Accounts Payable Process
Accounts payable process usually starts with the request of the goods to be purchased to the purchasing department or the responsible personnel until the payment is made to the supplier of goods or services. The accounts payable process may involve seven steps including:
- Request for Goods or Services
- Purchase Goods or Services
- Receive Goods or Services
- Records Payable
- Request for Payment
- Make Payment
- Settle Accounts Payable
Request for Goods or Services
The first step of accounts payable process usually starts with requesting the goods or services to be purchased. In this step, the important procedure is the authorization that is usually required for any purchase request.

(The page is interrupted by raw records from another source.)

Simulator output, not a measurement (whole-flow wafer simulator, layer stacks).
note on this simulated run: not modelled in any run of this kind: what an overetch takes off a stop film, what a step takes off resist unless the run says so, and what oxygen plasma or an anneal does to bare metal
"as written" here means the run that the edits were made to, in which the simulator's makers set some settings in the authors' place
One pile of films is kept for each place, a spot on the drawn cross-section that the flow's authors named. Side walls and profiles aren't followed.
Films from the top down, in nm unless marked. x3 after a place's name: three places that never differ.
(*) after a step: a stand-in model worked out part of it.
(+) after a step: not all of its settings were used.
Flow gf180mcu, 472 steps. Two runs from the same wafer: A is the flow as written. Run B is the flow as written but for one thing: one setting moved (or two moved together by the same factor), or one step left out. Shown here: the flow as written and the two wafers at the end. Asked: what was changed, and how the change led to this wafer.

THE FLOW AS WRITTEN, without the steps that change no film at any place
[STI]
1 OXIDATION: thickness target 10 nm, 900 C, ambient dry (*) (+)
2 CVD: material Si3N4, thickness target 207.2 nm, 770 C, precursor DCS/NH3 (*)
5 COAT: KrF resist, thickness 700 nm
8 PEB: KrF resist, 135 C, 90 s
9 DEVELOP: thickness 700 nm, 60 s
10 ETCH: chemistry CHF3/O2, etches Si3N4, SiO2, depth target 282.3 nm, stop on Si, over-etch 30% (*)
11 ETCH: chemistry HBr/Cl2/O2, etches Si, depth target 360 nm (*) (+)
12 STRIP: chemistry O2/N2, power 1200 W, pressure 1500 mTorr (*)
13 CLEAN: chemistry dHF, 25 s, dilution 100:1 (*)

The purchase request may come from the warehouse staff who control the stock or the personnel that need goods or services to be provided in the day to day operation of the business. And it usually needs approval from authorized personnel that can be the warehouse manager or those in the purchasing or administration department.
Purchase Goods or Services
Usually, the purchasing department is the one that is responsible for purchasing goods or services for the company. If there is no purchasing department, the purchasing responsibility usually goes to the administration department.
In this second step of the accounts payable process, after receiving the approved purchased request, the personnel responsible for purchasing usually start seeking quotations from different suppliers (usually 3 suppliers). Once the quotations obtained, there is usually a meeting to decide which supplier to choose for purchasing based on the price and quality of goods or services.
After selecting the supplier, the personnel that is responsible for purchasing will make the purchase order and send to the supplier to order goods or services.
Receive Goods or Services
The accounts payable process after sending the purchase order to the supplier will continue when the company receives goods or services from the supplier.
In this case, when the company receives goods, the person receiving goods will match the purchase order with the actual quantity of goods received and create receiving report or goods received note and send to the accounting department for recording.
For the services, there is usually a contract that states the term and condition of services, hence there is no receiving report in this case.
Record Accounts Payable
Under the accrual basis, the expense incurs when the company receives goods or services; hence, the company should record the liability here.
Likewise, the accounts payable process here is where the accountant will record accounts payable as liability using the purchase order, receiving report and supplier’s invoice. The journal entry for accounts payable will be as follow:
Account | Debit | Credit |
---|---|---|
Inventory/Fixed Assets/Expenses | 000 | |
Accounts payable | 000 |
Sometimes, there is no available invoice for the recording yet even though goods have been received. In this case, the accountant should still record the accounts payable by using only purchase order and receiving report as the expense already incurred.
Make Payment
After recording the liability, the accounts payable process continues when the company needs to make payment to settle such liability after the liability incurs for a certain period, usually at the period close to the due date or at the due date.
Usually, the accountant will have the responsibility to monitor the due date of the payment and request for payment to settle the liability. In this case, the accountant will make a payment voucher and request approval from the authorized personnel such as the finance manager or CFO.
Before making payment, the accountant should make should that all three supporting documents including purchase order, receiving report and supplier’s invoice, are available for verification.
For example, the accountant needs to verify that the quantity of goods in the receiving report is matched with the supplier’s invoice and the price in the supplier’s invoice is matched with the purchase order. This verification is called the “three-way matching” process.
Settle Accounts Payable
After making payment for settling the liability, the accountant needs to record transactions to reverse accounts payable. In this case, the journal entry is as follow:
Account | Debit | Credit |
---|---|---|
Accounts payable | 000 | |
Cash | 000 |
In this step of the accounts payable process, the accountant needs to check official receipt or receipt voucher as well as bank transfer slip or copied cheque, if payment is made by bank transfer or cheque, as supporting documents.